Holographic estimate of heavy quark diffusion in a magnetic field

TL;DR

This paper investigates how a magnetic field affects heavy quark diffusion and related transport properties in a holographic QCD model, revealing anisotropic diffusion and insights into deconfinement temperature behavior.

Contribution

It introduces a holographic approach to study magnetic field effects on heavy quark transport coefficients, including diffusion anisotropy and susceptibility, extending previous models.

Findings

Magnetic field induces anisotropic heavy quark diffusion.

Diffusion is stronger along the magnetic field direction.

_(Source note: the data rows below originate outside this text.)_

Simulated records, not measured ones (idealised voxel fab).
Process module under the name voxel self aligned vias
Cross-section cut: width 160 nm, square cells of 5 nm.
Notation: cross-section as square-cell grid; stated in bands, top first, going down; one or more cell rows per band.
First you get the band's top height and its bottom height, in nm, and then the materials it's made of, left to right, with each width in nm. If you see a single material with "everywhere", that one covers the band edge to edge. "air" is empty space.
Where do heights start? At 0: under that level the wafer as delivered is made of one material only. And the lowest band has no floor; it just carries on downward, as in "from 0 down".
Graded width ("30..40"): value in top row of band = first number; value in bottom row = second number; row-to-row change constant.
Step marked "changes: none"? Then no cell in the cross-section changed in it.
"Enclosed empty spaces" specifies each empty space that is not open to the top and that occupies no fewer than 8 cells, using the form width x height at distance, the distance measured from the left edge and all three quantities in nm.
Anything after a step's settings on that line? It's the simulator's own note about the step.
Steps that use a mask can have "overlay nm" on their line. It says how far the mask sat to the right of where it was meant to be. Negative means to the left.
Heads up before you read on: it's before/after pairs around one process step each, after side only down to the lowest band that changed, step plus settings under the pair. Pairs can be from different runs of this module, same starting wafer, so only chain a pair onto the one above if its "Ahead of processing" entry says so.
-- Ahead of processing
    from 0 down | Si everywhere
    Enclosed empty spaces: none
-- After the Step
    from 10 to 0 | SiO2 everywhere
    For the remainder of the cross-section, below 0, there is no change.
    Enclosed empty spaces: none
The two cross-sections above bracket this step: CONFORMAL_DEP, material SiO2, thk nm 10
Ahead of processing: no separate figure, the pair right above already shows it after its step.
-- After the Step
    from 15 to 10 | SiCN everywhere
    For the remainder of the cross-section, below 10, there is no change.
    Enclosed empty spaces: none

Results qualitatively agree with string analysis and inverse magnetic catalysis.

Abstract

We study the influence of a background magnetic field on the $J/\psi$ vector meson in a DBI-extension of the soft wall model, building upon our earlier work Phys. Rev. D91, 086002 (2015). In this specific holographic QCD model, we discuss the heavy quark number susceptibility and diffusion constants of charm quarks and their dependence on the magnetic field by either a hydrodynamic expansion or by numerically solving the differential equation. This allows us to determine the response of these transport coefficients to the magnetic field. The effects of the latter are considered both from a direct as indirect (medium) viewpoint. As expected, we find a magnetic field induced anisotropic diffusion, with a stronger diffusion in the longitudinal direction compared to the transversal one. We backup, at least qualitatively, our findings with a hanging string analysis of heavy quark diffusion in a magnetic field. From the quark number susceptibility we can extract an estimate for the effective deconfinement temperature in the heavy quark sector, reporting consistency with the phenomenon of inverse magnetic catalysis.